A recent New York Times article discussed a new mapping of human knowledge based upon the movement of academics between journals. Using quantitative data about the journals viewed consecutively, scientists mapped the relation of different disciplines of knowledge. A link to the article (from which you can get the map) is here: http://www.nytimes.com/2009/03/16/science/16visuals.html?scp=1&sq=map%20of%20knowledge&st=cse.
Now, I don’t really think that this mapping of knowledge is definitive, nor perhaps even remotely accurate. It is interesting, however, to examine it, and to ponder the implications of this layout of human knowledge.

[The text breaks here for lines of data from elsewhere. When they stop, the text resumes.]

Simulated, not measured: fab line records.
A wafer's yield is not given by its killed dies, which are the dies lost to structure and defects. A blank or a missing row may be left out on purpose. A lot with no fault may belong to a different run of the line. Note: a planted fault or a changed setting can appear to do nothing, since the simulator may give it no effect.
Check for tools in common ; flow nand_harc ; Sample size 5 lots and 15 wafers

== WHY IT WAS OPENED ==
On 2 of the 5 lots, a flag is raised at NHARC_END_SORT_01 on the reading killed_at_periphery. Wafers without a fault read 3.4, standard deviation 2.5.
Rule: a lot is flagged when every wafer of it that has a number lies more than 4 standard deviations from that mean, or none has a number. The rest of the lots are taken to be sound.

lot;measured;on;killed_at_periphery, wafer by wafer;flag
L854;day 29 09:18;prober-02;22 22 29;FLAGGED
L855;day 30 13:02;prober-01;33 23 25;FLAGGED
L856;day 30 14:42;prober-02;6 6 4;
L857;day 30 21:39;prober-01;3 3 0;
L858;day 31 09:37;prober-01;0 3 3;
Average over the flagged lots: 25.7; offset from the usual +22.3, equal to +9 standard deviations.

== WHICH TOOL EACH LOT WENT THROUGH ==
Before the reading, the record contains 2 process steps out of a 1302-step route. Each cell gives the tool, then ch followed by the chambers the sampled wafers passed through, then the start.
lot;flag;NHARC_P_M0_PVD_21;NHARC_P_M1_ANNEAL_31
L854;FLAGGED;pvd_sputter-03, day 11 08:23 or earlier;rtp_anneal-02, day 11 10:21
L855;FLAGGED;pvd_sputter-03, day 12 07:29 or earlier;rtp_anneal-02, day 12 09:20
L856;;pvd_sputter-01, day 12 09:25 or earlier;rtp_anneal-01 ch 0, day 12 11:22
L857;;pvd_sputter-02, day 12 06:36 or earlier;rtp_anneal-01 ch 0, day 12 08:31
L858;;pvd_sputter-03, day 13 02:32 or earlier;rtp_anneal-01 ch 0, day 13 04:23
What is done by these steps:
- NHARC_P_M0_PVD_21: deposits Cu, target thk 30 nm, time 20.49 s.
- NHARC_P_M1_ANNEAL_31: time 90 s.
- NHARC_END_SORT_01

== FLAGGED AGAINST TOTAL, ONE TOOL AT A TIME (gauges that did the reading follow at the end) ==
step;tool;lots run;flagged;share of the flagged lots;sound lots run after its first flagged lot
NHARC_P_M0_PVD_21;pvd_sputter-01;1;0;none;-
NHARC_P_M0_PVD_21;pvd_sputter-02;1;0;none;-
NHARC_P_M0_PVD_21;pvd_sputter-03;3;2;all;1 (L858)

The first place to look, of course, is the center. What we find there is unnamed – simply a cluster of data points from a variety of disciplines. But what are the disciplines which are close? Anthropology is close to the center. As are philosophy, religion, and sociology. Is there something that would combine all of these disciplines? It just so happens to be my self-declared discipline – cultural history (of which intellectual history is a branch). Am I bragging? Yes, of course. It is always rewarding to see one’s discipline valued, and I feel this does that for mine, given the centrality of where I would locate cultural history. Overall, the social sciences and humanities are in the center, and the sciences are around the outside.
On a different know, it is extraordinarily refreshing to see economics relegated to the periphery. If not as peripheral as the sciences, economics is still on the outside of the hub and wheel diagram created – almost at the connecting point between the wheel and the hub. This makes sense given its position (with psychology) as the most scientific of the social sciences. Interestingly, psychology is in a bit of no man’s land in between the hub and wheel. As is (also interestingly), music.
Anyway, I found the map very enticing, and thought you all might enjoy it as well.